As I mentioned to Trevor (who, by the way, replied faster than you to my original post ), using a Y-pipe instead of the main cat (or suitable resonator) seems like the "best" way to excite the unwanted "tinny" resonance; I have a (less and less confident) recollection that people who kept the main cat intact and removed the pre-cats also had problems.

(NOTE: things get long and detailed here; bail out if you're not in the mood...)

Actually, as I type this, I'm picturing a second effect that could contribute to resonance at the same frequency. A positive pressure wave from an exhaust port hits the expanded volume of the main cat. From this interface, a negative pressure wave reflects back up the same pipe. This is the desired effect. But at 3k RPM, I'm guessing the exhausting cylinder is coming close to TDC, but not there yet, and the intake valve hasn't opened yet. (i.e., the system is tuned for higher RPM) So that cylinder is gonna look like a rather small. closed volume. And the other two exhaust valves on that side are closed. So, for the most part, this bank will act like a closed pipe, and the negative pulse will reflect (as a negative pulse) and travel back to the main cat. This time, the negative pulse will reflect off of the large volume in the main cat and travel back as a positive pressure wave. What's interesting is that this reflection will coincide exactly with the arrival of the strong exhaust pulse from the other side of the engine.

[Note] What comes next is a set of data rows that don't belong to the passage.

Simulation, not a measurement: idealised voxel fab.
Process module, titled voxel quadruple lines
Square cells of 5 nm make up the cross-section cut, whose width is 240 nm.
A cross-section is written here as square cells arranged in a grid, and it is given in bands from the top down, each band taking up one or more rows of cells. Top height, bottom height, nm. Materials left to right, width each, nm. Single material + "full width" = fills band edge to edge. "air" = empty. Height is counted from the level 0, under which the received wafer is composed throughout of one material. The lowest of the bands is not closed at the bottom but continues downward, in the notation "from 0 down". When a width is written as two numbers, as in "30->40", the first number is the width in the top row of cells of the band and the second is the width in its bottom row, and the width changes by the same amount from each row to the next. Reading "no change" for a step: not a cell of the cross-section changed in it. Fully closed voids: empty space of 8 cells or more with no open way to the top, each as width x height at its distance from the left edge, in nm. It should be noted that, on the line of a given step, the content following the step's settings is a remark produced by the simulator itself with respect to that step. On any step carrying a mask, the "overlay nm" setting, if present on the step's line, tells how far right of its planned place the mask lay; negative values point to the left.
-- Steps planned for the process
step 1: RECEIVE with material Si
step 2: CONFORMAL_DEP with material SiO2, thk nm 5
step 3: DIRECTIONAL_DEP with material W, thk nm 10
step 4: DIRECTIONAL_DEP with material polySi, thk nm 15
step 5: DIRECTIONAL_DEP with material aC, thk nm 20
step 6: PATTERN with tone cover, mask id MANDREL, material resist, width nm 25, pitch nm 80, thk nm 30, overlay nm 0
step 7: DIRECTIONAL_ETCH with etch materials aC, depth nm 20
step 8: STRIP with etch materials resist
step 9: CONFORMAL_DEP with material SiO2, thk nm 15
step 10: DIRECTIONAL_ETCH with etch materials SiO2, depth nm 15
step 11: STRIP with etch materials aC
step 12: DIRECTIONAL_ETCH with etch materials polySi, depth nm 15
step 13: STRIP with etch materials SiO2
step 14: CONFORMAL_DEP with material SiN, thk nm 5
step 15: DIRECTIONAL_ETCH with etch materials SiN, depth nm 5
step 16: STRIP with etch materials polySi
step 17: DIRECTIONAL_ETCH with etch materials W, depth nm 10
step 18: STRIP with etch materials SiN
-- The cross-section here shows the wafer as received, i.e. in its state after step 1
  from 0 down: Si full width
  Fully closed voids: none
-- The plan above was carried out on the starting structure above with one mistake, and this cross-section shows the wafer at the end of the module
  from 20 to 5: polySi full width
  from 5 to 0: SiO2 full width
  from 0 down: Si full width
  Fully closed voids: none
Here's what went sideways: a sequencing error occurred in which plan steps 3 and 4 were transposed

So, from the point of view of the main cat, every time a strong positive pulse arrives from the LHS of the engine, some (small) portion of it will pass though to the RHS. At the same moment, a negative pulse will arrive from the RHS and reflect back (positive pressure) to the RHS. Both of these will contribute to a positive pressure wave travelling back to the RHS just in time for a new exhaust valve opening. This is assuming we're at the magic RPM around 3k.

Anyway, both effects are weak, but it's interesting that they combine exactly in phase. This is true if the collector pipes are equal in length; making them unequal would break up the critical RPM into 3 different RPMs for the left-only, right-only, and side-to-side mode. Also interesting is that altering the volume of the main cat shifts the importance from one mode to another. If the volume is negligible (i.e., Y-pipe) the side-to-side mode dominates and the one-side-only mode will be tiny.
(There's always some reflection off a discontinuity, though.) If the volume is huge, the side-to-side mode is non-existent, but the one-side-only will be stronger.


Anyway, if anybody has read this far , I'd be interested in hearing some comments.